Ipswich Crown Court heard that Morphey, of High Street, Yoxford, had drunk a lot of alcohol in the hours leading up to the crash on July 1, 2006.

He was estimated to be nearly twice the legal drink-drive limit when his Renault Laguna veered across the road into the path of a Vauxhall Astra driven by Claire Stoddart.

Mrs Took, who is married to David and has another daughter, called Kerry, added: “There is a massive gap in our family, but I thought we could draw a line under it once he was in prison. We were trying to carry on, but then we received a phone call to be told he had appealed and we've got to go through it again.

“It has reopened it all and has brought back feelings of anger for me. I just hate injustice.”

Following their deaths, Carla and Claire's A-level results were released, revealing they were the top two female performers at Benjamin Britten High.

Phil Stoddart, the father of Claire and Jenny, said news of Morphey's appeal had come as a surprise, but added it was up to the legal system to deal with him.
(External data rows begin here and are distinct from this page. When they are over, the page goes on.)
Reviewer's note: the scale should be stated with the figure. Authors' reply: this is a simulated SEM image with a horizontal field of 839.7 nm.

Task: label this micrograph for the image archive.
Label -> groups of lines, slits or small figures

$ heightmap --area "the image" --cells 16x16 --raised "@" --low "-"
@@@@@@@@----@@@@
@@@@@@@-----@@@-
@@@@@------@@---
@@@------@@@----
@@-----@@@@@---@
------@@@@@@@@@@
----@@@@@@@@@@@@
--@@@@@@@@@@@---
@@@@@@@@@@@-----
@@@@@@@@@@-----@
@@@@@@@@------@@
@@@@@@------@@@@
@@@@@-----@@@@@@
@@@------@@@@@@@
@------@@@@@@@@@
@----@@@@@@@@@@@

Simon Bonner, 40, and Kim Abbott, 41, were passengers in Morphey's car and also died in the crash. Two youngsters in the car driven by Claire Stoddart were also injured.

Passing sentence in June, Judge Neil McKittrick told Morphey, an army aircraft technician, that he had been guilty of a “gross error of judgment” and also banned him from driving until 2017.

A spokesman for the Crown Prosecution Service confirmed Morphey had lodged his appeal.